Saturday, 21 January 2017

Singalong With The Sterkarms

A Sterkarm Tryst by Susan Price

Tryst: (Old French) an appointed station in hunting. An appointed meeting place, often of lovers. To engage to meet a person or persons. A cattle market, e.g. 'The Falkirk Tryst.'


A Sterkarm Tryst: an appointed meeting place of which only one side is aware: an ambush. 

 On January 24th, the third Sterkarm book, A Sterkarm Tryst, will be published.

It's the third in the series. The first two, after being out of print for some years, have been republished by Open Road. They are The Sterkarm Handshake and A Sterkarm Kiss.

The Sterkarm Handshake by Susan Price
A Sterkarm Kiss by Susan Price

(I've just been messaged on Facebook by a reader, who tells me she can now at last read Kiss, which she's been trying to find for ten years, and has pre-ordered Tryst.  I can only say thank you for your stamina and thank you again.)

The books were inspired by the reivers of the Scottish Borders though Handshake only came to life for me when I thought of sending workers for a 21st Century company through a time machine to the 16th Century Border Country, where they hope to mine the coal, oil and gas. The 16th Century 'natives,' the Sterkarms, suppose them to be Elves. After all, the strange clothes of the 21st Century people give them an eldritch appearance and their carts which move without horses demonstrate their supernatural powers.

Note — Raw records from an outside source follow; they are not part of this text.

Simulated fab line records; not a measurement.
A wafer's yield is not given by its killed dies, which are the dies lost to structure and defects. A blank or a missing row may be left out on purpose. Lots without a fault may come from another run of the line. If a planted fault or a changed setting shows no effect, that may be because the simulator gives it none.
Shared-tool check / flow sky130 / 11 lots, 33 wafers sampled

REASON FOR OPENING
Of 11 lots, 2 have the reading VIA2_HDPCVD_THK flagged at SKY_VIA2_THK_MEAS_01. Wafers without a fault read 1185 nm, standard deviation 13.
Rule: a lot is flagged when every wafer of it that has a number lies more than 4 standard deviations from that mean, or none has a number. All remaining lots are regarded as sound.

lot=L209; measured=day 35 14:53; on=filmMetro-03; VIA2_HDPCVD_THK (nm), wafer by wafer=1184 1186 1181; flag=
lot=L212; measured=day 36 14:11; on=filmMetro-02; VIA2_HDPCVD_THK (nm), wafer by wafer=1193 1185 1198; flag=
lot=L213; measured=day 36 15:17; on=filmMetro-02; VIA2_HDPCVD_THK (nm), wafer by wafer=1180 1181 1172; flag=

The Sterkarms, the local Riding or Raiding* Family, welcome the Elves at first, for their magical wee white pills which take away pain (aspirin). The welcome doesn't last. The Border men were notoriously 'ill to tame,' as a contemporary put it, and the Sterkarms don't relish being told what they can and cannot do, even by Elves.
*The word 'raid' is from the Scandinavian or Scottish form of the Old English 'rade', which meant 'road.' Our word 'road' is from the same Old English word, which also gave us 'ridan' or 'ride'. A road was where  you rode. A track over a moor or through a wood is still called 'a ride.'
     Raiding was often what you were doing when you rode down a road or ride. So a 'Riding Family' and a 'Raiding Family' were the same thing. Ride, road and raid all stem from the same word.
     And 'reivers', as in Scottish Border reivers, comes from the same root as 'bereave,' which survives to the present almost exclusively in the sense of bereavement by death. 'To reave' originally meant to rob, to take, to forcibly deprive.
     I just thought you might like to know that.
Looking back over the books, I realise that the words and music of old ballads run through all of them. (I hear the music, anyway.) The 21st-Century heroine, Andrea, is 'embedded' (in more ways than one) with the 16th-Century Sterkarms and learns many songs from them. She finds that the songs often give her the words to understand the Sterkarms and her own situation.

The higher on the wing it climbs
The sweeter sings the lark,
And the sweeter that a young man speaks
The falser is his heart.
He'll kiss thee and embrace thee
Until he has thee won,
Then he'll turn him round and leave thee
All for some other one.

Then there's the ballad which gives the Sterkarms their rallying cry and boast:

The 'Sterkarm Handshake': their badge
My hob is swift-footed and sure,
My sword hangs down at my knee, 
I never held back from a fight:
Come who dares and meddle with me! 

A 'hob' was the breed of small, strong, intelligent horse which the reivers rode (down roads on raids). This ballad was historically associated with the Elliot family rather than the Armstrongs on whom the Sterkarms are very, very loosely based. ('Sterkarm' means 'strong arm.) 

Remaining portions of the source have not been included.